By Stephanie Wells, founder of Formidable Forms, a drag-and-drop form builder for WordPress that empowers freelancers to create form-based solutions.
To run a successful business, everyone on the team needs to be on the same page. Otherwise, it's easy to come to misunderstandings and to misinterpret situations. Working efficiently with others requires you to practice open communication to complete your tasks and stay productive.
One study showed that companies that communicate effectively experience a 47 percent higher conversion rate than those that don't. It leads to a better customer experience, which increases your return on investment and boosts sales.
On top of that, communicating openly builds strong relationships across departments. The easier it is to get along with colleagues, the more smoothly everyone can complete their tasks and projects. It makes room for a healthy work environment that encourages different viewpoints and feedback.
If you want to improve your workplace communication, here are a few tips to help you get started.
Analyze your current strategy.
If you need better workplace communication, then something about your current strategy isn't working. The only way to move forward and create an open work environment is to assess your current situation and fill the cracks.
No strategy is perfect, but when you take the time to see where you need to make changes, you'll reap the benefits. If your team struggles with miscommunication often, then something isn't working. Somewhere down the line, misunderstandings can interrupt your business processes and hinder productivity.
The easiest way to understand the current communication of your team is to ask questions. You'll likely notice recurring patterns or thought processes that lead to the disconnect. This will help you see where communication is failing and how to improve it.
Hold one-on-one meetings.
Some people don't mind being spoken to in front of others during meetings, but others find this an invasion of privacy. They don't want their colleagues knowing their business or simply don't feel comfortable discussing issues in a public setting.
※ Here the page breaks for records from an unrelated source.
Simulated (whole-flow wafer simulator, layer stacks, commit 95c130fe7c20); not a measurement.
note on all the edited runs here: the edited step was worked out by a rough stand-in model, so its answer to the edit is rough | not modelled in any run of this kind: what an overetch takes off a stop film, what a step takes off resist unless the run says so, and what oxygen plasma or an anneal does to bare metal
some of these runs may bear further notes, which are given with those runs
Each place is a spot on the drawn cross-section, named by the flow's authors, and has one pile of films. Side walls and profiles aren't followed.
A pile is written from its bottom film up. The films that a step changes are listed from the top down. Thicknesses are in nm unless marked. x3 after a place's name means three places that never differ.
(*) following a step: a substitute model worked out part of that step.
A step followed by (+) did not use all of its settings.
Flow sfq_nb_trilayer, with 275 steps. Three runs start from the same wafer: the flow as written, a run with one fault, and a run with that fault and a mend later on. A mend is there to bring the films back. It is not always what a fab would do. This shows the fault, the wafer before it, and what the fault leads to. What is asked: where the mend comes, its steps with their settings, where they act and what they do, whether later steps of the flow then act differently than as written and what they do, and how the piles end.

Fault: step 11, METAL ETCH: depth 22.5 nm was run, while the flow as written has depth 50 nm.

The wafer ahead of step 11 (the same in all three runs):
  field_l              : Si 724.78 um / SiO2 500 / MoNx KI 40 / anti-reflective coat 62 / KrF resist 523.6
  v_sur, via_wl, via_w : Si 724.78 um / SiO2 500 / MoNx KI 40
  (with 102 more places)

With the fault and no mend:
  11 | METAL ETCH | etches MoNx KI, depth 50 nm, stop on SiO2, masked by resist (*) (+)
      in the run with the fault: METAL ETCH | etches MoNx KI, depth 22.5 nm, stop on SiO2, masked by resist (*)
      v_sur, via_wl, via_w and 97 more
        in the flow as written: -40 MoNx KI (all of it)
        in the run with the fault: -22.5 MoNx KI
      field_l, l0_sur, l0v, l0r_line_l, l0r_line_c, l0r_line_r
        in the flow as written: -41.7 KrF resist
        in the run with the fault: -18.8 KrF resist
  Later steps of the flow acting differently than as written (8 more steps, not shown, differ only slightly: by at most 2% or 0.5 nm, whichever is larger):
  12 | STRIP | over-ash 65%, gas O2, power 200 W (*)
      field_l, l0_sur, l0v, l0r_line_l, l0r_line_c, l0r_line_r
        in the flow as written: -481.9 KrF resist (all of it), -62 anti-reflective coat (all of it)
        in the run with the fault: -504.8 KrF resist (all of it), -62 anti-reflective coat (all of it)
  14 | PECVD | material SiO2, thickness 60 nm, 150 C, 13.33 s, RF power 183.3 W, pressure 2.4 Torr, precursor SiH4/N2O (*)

To create a comfortable space for your employees, whether it's remote or in person, give them the option of a one-on-one meeting. It may be easier for them to speak candidly and communicate more openly when they don't feel pressured by an audience. You can get more honest feedback when they know no one else is listening.
One-on-one meetings are also great to get to know new employees or those you haven't caught up with in a while. Sometimes, taking the pressure off and calling it a chat instead of a meeting also helps people loosen up and be themselves.
Listen to understand.
Unfortunately, many people listen to respond rather than to understand where the other person is coming from. With this mindset, you won't be able to comprehend their perspective and take it fully into consideration.
Before meeting with someone or having a conversation, make sure you're in the right headspace. The last thing you want is to act aloof or make them feel like you don't care about what they have to say.
It's also vital to go into the conversation with an open mind that's ready to handle what's next. Before listening to what someone has to say, avoid jumping to conclusions. The easiest way to misinterpret something is by making assumptions about it first, so make sure you start with a clean slate. Listen to everything they have to say before telling them what you think.
Invite constructive criticism.
To improve in any area in life, you need to be open to receiving feedback. You can't get better at anything if you don't listen to helpful advice meant to guide you in the right direction. That's why it's important to not only give constructive criticism, but receive it as well.
Constructive criticism is meant to enhance your skill set and work well with other people to achieve the best results. Imagine someone yelling at you to do something the right way instead of gently explaining or showing how it's done. It can prove challenging to focus and excel when someone's already scolded you for your effort.
The same principle applies to giving constructive feedback. You may not always like what your colleagues and managers have to say, but their advice can help you become a better worker. When someone advises you, take what they say into consideration, and analyze how you can improve in that area.
Back to you.
Improving workplace communication doesn't have to be difficult. With these simple tips, it should be easier to stop misunderstandings in their tracks and get more done. If everyone works as a team to better understand each other, then you're sure to see a spike in productivity, efficiency and, of course, communication.